2

I am trying to untar the tar file to a map using Apache commons compress in Java. I am able to untar most of the tar files but few are failing with the below Exception. I am not sure what is causing the issue. is the tar file corrupted? I am able to untar the file using 7zip in windows but the same file failing when programatically untar it. I am using Appache commons-compress 1.18

java.io.IOException: Error detected parsing the header
at org.apache.commons.compress.archivers.tar.TarArchiveInputStream.getNextTarEntry(TarArchiveInputStream.java:285)
at org.apache.commons.compress.archivers.tar.TarArchiveInputStream.getNextEntry(TarArchiveInputStream.java:552)
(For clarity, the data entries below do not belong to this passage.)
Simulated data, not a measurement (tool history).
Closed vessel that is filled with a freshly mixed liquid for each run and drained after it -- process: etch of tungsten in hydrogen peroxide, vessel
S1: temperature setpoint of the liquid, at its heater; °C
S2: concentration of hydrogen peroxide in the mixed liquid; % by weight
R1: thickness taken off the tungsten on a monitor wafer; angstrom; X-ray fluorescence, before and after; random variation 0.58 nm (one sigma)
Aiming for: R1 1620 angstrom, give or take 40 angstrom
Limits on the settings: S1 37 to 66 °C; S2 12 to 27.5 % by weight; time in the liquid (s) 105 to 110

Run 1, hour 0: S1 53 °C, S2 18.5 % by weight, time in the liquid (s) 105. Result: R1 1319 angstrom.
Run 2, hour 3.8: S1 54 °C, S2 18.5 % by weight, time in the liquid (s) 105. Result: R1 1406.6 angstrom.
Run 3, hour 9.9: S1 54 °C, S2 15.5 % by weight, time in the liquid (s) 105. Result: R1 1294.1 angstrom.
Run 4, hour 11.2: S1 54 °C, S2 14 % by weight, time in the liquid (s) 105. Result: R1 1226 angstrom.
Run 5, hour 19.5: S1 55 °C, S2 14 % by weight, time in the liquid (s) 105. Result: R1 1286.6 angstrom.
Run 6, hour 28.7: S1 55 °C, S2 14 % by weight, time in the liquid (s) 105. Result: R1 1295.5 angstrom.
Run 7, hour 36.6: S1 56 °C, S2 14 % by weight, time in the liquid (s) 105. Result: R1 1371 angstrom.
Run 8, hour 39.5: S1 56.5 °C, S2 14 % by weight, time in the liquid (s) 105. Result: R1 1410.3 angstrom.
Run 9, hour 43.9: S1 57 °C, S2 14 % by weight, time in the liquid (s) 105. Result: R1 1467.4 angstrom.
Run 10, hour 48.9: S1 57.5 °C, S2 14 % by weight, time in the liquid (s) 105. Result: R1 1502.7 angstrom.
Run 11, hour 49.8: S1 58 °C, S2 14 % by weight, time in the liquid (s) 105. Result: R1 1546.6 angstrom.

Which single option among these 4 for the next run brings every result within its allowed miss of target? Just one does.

Caused by: java.lang.IllegalArgumentException: At offset 124, 12 byte binary number exceeds maximum signed long value
at org.apache.commons.compress.archivers.tar.TarUtils.parseBinaryBigInteger(TarUtils.java:213)
at org.apache.commons.compress.archivers.tar.TarUtils.parseOctalOrBinary(TarUtils.java:177)
at org.apache.commons.compress.archivers.tar.TarArchiveEntry.parseTarHeader(TarArchiveEntry.java:1283)
at org.apache.commons.compress.archivers.tar.TarArchiveEntry.parseTarHeader(TarArchiveEntry.java:1266)
at org.apache.commons.compress.archivers.tar.TarArchiveEntry.<init>(TarArchiveEntry.java:404)
at org.apache.commons.compress.archivers.tar.TarArchiveInputStream.getNextTarEntry(TarArchiveInputStream.java:283)
... 25 more

below is my code

public static Map<String, byte[]> unTarToMap(byte[] b) throws IOException, ArchiveException {
        final Map<String, byte[]> untaredFiles = new HashMap<>();
        ByteArrayInputStream is = new ByteArrayInputStream(b);
        final TarArchiveInputStream debInputStream = (TarArchiveInputStream) new ArchiveStreamFactory().createArchiveInputStream("tar", is);
        TarArchiveEntry entry;
        while ((entry = (TarArchiveEntry) debInputStream.getNextEntry()) != null) {
            final ByteArrayOutputStream outputFileStream = new ByteArrayOutputStream();
            IOUtils.copy(debInputStream, outputFileStream);
            outputFileStream.close();
            untaredFiles.put(entry.getName(), outputFileStream.toByteArray());
        }
        debInputStream.close();
        return untaredFiles;
    }
sparker
  • 1,666
  • 4
  • 21
  • 35

1 Answers1

1

You might be hitting a limitation of Commons Compress. At offset 124 of its header a tar entry stores its size. Commons Compress tries to represent the size as a Java long which has got a maximum value which is pretty large (2^63-1) but in theory tar entries could be bigger.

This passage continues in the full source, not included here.